Blue says we need to "love [our] children equally and, as such, treat them uniquely."
Now, that's tough! (Tougher for some than for others.)
I was talking with my dad a week or so ago and he said he found the idea of even attempting to differentiate among his six children overwhelming. I mean, he knows we are different. He knows I have absolutely no need for any portion of his estate, whereas others of my five brothers and sisters are not so well off. He knows that some of us are quite capable of taking care of ourselves, whereas others . . . aren't.
But trying to figure these things out--or even talking about them with his children--seems "just" too difficult.
Blue offers a scenario. I'm not going to get the details all right. But the general picture is what matters:
Question: Are you going to treat them all the same in your will? You know: being fair and all. . . .Suppose you have three children, Blue suggests.
- The oldest, a daughter, is married, professes faith in Christ, lives in the "right" neighborhood, goes to the "right" church, wears--and makes sure her husband and children all wear--the "right" clothes. She and her husband are members of all the "right" clubs and organizations. . . .
- Number two, a son, is married and has children. Their family, members of a "faith" mission in which financial support is spotty, bumps along just above the poverty line. But they are joyful in their service in the inner city. . . .
- Number three child is also a son. At this time, he shows no inclination to serve Jesus. In fact, he's been to prison on a drugs charge. He has had several unbelievable business opportunities which, somehow, in every case, he has squandered. At this point in his life, he spends most of his time watching TV and playing video games. . . .
Blue suggests--and I absolutely agree: no, you ought not to treat them all the equally! Love them all equally? Yes. Treat them all equally? No way!
But this is hard work.
I have determined that, God helping me, I will do that hard work in behalf of my children.
Well. And then there is this matter of a living will.

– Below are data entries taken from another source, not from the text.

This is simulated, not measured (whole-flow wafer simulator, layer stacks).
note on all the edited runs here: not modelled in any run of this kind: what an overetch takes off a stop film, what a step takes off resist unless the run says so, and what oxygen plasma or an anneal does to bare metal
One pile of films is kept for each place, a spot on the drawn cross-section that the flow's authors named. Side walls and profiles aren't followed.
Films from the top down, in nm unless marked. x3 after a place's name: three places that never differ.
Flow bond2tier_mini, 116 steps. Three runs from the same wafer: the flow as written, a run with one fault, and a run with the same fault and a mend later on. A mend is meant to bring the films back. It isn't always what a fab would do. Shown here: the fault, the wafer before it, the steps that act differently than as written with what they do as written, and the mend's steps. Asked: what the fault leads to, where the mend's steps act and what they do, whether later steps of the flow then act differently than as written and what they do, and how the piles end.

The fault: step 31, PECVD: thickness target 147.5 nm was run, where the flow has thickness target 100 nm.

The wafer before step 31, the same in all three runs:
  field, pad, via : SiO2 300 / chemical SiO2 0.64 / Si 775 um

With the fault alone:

Our attorney, knowing of our Christian commitment, urged Sarita and me to sign some kind of--I'm not sure if it was a DNR/Do Not Resuscitate order, but--some kind of Living Will document that provided for less strenuous efforts than might otherwise be made. "After all," he said, "you know where you are going, and it is a Better Place."
I believe that. I don't believe This World is All There Is. So I have no strong motivation for clinging to this life beyond reason. Yet there is a purpose to life! There is a reason to keep living. At least, to some degree.
My brother, Pete, who was dead and yet is now alive: Pete says that, while he was dead, he [I'm not sure if he has said he met Jesus; but . . . ] . . . he saw that he has a strong hope for a much better/more beautiful "tomorrow"--after death. Yet he is glad he is alive. And I am glad he is alive. He has a reason for living on this earth today. He has things to do, promises to keep.
So how shall I write my living will?
I have some tough decisions ahead of me!